Different UI Languages on RDS farm

A customer asked me to provide some users with an other Windows UI language on their RDS environment. The users are from the same Active Directory Users OU, accessing one group of RDS Session hosts . This blog talks about how different display UI languages can be applied to an RDS farm.

1. First of all, download the most recent language pack from Microsoft here.

2. After the ISO has been downloaded, right-click ISO and mount it.


3. Browse to: <Mounted drive>\x64\langpacks. In this case G:\x64\langpacks

         4. Copy all or only the required language packs to a file share or a local folder (in this case C:\Temp\Languagepacks on the server that needs the required language packs.

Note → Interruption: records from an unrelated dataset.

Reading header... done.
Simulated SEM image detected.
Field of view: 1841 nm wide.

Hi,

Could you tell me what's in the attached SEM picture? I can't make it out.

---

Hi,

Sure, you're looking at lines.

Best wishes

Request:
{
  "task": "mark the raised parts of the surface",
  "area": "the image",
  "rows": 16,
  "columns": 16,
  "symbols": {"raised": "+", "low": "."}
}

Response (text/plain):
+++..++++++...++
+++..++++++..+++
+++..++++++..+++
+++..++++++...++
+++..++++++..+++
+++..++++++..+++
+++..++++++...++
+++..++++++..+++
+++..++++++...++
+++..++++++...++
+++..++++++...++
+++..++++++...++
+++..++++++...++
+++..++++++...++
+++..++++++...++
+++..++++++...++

           5. Run the following command: lpksetup /i * /p C:\Temp\Languagepacks. The languagepack will automatically be installed form the specified folder.

         6. Open GPMC (Group Policy Management Console) and create a new policy, specifying the name that shows the UI language in it. For example: ”RDS-UI-Language-(en-us)”.

7. In the policy that was just opened browse to Computer Configuration\Policies\Administrative Templates\System\Group Policy\Configure user Group Policy loopback processing mode and change it to enable and select Replace..

8.  In the same GPO browse to User Configuration\Policies\Administrative Templates\Control Panel\Regional and Language Options and enable the option ”Restrict the UI Languages Windows should use for the selected user” and also select the UI language to be used.


9.  Repeat creating GPO’s for any other language. In my case, I ended up with one GPO as the default UI language was set to Dutch: RDS-UI-Language-(en-us).

         10. Next step is to apply the GPO the OU the RDSH-servers reside. Be sure the GPO link order is specified correctly. In my case the link of the RDS-UI-Language-(en-us) policy was set to 3 and the default RDS GPO was to set 4. This allows the specific language setting to be applied instead of the default UI language that was specified in the default RDS server GPO.

11. Then you need to create an Active Directory security group for example with the name of the UI Language and put users in this group that explicitly need the selected language. This group will be used in the group filtering of the created GPO.


      12. I the security filtering pane first the Authenticated Users group needs to be removed (otherwise all users would get or not get the GPO applied) and add to Active Directory Group that was created previously must be added. The result would usually be that the required UI language is available for users that are part of the specified Active Directory group only. In my case at this customer settings were not applied successfully.

           13. After doing some troubleshooting I found out that the created GPO did not apply successfully. Testing the GPO on another OU with some test users in it worked fine.

The resolution in this case was to also add the RDSH servers of the RDS farm as well to the Security Filtering pane. Then users that were part of the Active Directory RDS UI language group did get to right UI language when they logged in.